When the judge gives you a good offer on your "driving on a suspended license charge" in LA County, take it before the D.A. gives you something worse.

I recently had a client in LA County who learned a tough lesson. She was facing a misdemeanor under Vehicle Code (VC) section 14601.1, which says that you can’t drive on a suspended license. If found guilty, you face up to 6 months in jail (although usually you just end up with fines and informal probation), but you also will get 2 points on your DMV record which will make your insurance premium shoot through the roof.

If you are ever charged with a 14601.1 (or a 14601, which is essentially the same thing) like my client was, a common offer from the D.A. or judge is VC 12500(a). This is much more desirable because a 12500(a) conviction won’t put any points on your DMV record.  The condition that the judge or the D.A. puts on the offer is that the defendant must get her license cleared before being given the 12500(a).
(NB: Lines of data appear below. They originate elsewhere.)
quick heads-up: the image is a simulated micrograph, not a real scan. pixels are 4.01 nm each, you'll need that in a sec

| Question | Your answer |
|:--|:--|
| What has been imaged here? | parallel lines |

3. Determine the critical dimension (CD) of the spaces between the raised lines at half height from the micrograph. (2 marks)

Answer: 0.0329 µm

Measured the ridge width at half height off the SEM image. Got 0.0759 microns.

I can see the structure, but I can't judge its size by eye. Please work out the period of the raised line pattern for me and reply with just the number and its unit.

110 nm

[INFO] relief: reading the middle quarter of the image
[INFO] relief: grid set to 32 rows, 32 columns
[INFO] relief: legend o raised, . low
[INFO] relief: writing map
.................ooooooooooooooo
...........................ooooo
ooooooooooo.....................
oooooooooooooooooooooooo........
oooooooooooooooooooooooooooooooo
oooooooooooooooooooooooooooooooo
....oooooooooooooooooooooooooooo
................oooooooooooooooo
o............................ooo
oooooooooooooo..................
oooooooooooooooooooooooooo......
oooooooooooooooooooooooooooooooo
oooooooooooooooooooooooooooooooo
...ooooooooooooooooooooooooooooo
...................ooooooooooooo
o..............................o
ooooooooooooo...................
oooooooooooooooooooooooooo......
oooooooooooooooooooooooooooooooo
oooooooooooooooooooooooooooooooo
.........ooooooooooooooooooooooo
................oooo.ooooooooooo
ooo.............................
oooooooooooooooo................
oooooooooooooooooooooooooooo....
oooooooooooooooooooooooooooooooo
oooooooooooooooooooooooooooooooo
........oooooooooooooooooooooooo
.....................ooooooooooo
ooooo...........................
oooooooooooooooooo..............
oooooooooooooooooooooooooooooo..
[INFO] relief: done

Don’t forget that both the 14601.1 as well as the 12500(a) can be charged as misdemeanors OR infractions.  You always want an infraction because a misdemeanor goes on your criminal record, but an infraction doesn’t.

Back to my client:  she was initially offered a 12500(a) INFRACTION by the judge (a “pro tem” judge – which is a judge who is a lawyer that volunteers his or her time to fill in when the regular judge is taking time off).  This was a GREAT offer, and my client had every intention of taking it once she got a valid license.

After my client hired me as her lawyer, the D.A. was offering nothing short of a 12500(a) MISDEMEANOR!!! Plus, the regular judge was back and would not undercut the D.A. (although the judge has the power to) and would not re-offer the infraction.  Something seemed screwy to me, because it seems like the offer still should have been on the table.

What I would suggest YOU do is, if the judge ever gives you a stellar deal (check with a lawyer first to MAKE SURE it is a stellar deal), then you can ask the judge if you can plead guilty to the lower charge (in my client’s case, the 12500(a) infraction), while also pleading to the higher charge of the 14601.1, and ask the judge to suspend the sentencing until you get your license. When you return to court at the next hearing with your license, the court can dismiss the higher charge and all that will remain is the good offer that you wanted all along.

Hope this helps you out a little bit if you ever find yourself in this situation! Also, before taking ANY action, you MUST consult with an attorney first because your situation may not be exactly like my client’s, and the remedy for your case may be different than that explained above.